The mysterious underground city of Derinkuyu is one of the best examples of ancient architectural precision. Carved directly in the rock, Derinkuyu is one of five inter-connected underground complexes with a total estimated capacity of 100,000 people. The historical region of Cappadocia (Turkey) where Derinkuyu is located, contains several historical underground cities, carved out of a unique geological formation. Many of them were re-used by early Christians as hiding places.
Archaeologists have discovered over 200 underground cities at least two levels deep in the area between Kayseri and Nevsehir, with around 40 of them having at least three levels.
The largest of the Cappadocia underground complexes has 18 levels and is 85 meters (278 feet) deep, with ventilation shafts, fresh flowing water and individually separated living quarters, shops, communal rooms, wells, tombs, arsenals and escape routes. It has the potential to house up to 20,000 people. The whole complex was air conditioned, with 52 air shafts discovered so far, one of which is 55 meters (180 feet) deep. Some wells were not connected with the surface, probably in order to protect the inhabitants from water poisoning during raids.
Massive circular doors
These large circular stone doors could be seen at all the local underground sites.
They were rolled across the passages and sealed the citadels from the inside. At Derinkuyu, each level could also be sealed individually, separating it completely from the other parts of the underground city.
Origin of the underground city
According to the Turkish Department of Culture, Derinkuyu was first built by the Phrygians in the 8th-7th centuries BC, and then was enlarged in the Byzantine era. The oldest written source about those underground cities is the „Anabasis“ by Xenophon (circa 431 – 355 BC). He writes that the people living in Anatolia had excavated their houses underground, living well in accommodations large enough for the family, domestic animals, and supplies of stored food.
Alternatively, the underground cities in Turkey were believed to have been constructed at around 1,400 BC by the Hittites. This could be confirmed by archaeological finds, but the exact date remains unknown.

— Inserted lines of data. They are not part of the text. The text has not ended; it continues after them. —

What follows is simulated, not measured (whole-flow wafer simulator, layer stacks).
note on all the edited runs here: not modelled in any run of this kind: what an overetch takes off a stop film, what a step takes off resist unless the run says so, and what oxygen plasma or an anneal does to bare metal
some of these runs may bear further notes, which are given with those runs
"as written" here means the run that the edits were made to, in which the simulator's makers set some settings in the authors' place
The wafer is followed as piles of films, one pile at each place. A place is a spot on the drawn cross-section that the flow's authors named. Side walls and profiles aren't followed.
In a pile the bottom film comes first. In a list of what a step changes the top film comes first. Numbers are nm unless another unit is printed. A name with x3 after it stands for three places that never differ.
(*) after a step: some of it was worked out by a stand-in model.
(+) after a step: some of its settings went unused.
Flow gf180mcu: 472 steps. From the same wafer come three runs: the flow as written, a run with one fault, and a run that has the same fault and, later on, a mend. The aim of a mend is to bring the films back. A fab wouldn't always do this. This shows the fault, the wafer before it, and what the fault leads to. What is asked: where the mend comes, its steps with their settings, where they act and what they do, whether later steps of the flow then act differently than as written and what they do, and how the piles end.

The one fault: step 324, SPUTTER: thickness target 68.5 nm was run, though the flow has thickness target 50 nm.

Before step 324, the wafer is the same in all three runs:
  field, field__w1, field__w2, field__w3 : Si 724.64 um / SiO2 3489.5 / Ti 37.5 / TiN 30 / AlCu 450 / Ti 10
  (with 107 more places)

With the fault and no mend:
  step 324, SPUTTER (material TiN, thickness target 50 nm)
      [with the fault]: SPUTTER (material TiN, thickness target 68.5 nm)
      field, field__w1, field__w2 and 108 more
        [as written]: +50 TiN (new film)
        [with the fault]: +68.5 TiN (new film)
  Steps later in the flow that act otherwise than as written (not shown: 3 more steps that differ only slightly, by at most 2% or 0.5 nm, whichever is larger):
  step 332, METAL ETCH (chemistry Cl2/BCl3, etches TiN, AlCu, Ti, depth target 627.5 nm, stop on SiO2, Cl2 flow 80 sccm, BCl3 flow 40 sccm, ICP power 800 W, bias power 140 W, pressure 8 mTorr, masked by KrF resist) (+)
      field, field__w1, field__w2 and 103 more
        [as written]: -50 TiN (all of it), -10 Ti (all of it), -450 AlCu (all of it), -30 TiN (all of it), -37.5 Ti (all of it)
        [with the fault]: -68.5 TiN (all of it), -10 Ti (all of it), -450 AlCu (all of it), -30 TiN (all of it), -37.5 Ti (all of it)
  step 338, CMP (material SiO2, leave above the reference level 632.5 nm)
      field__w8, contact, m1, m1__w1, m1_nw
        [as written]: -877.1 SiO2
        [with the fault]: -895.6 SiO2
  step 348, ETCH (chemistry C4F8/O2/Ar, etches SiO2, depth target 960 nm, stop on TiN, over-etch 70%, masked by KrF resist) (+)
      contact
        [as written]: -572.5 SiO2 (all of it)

In origin, the cities are thought to date back to Hittite times at least 1900–1200 BC. Hittite-style seals have been found during excavations and other Hittite remains, such as a lion statue, have turned up in the area. It is possible that the underground rooms were used as shelters during the attacks of 1,200 BC, when the Hittite Empire was destroyed by invaders from Thrace.
Later the complexes were enlarged by other civilizations, and the presence of missionary schools, churches and wine cellars would seem to indicate that they were used by Christian communities. No matter who and when built those underground cities, they are considered one of the best examples of ancient engineering thought.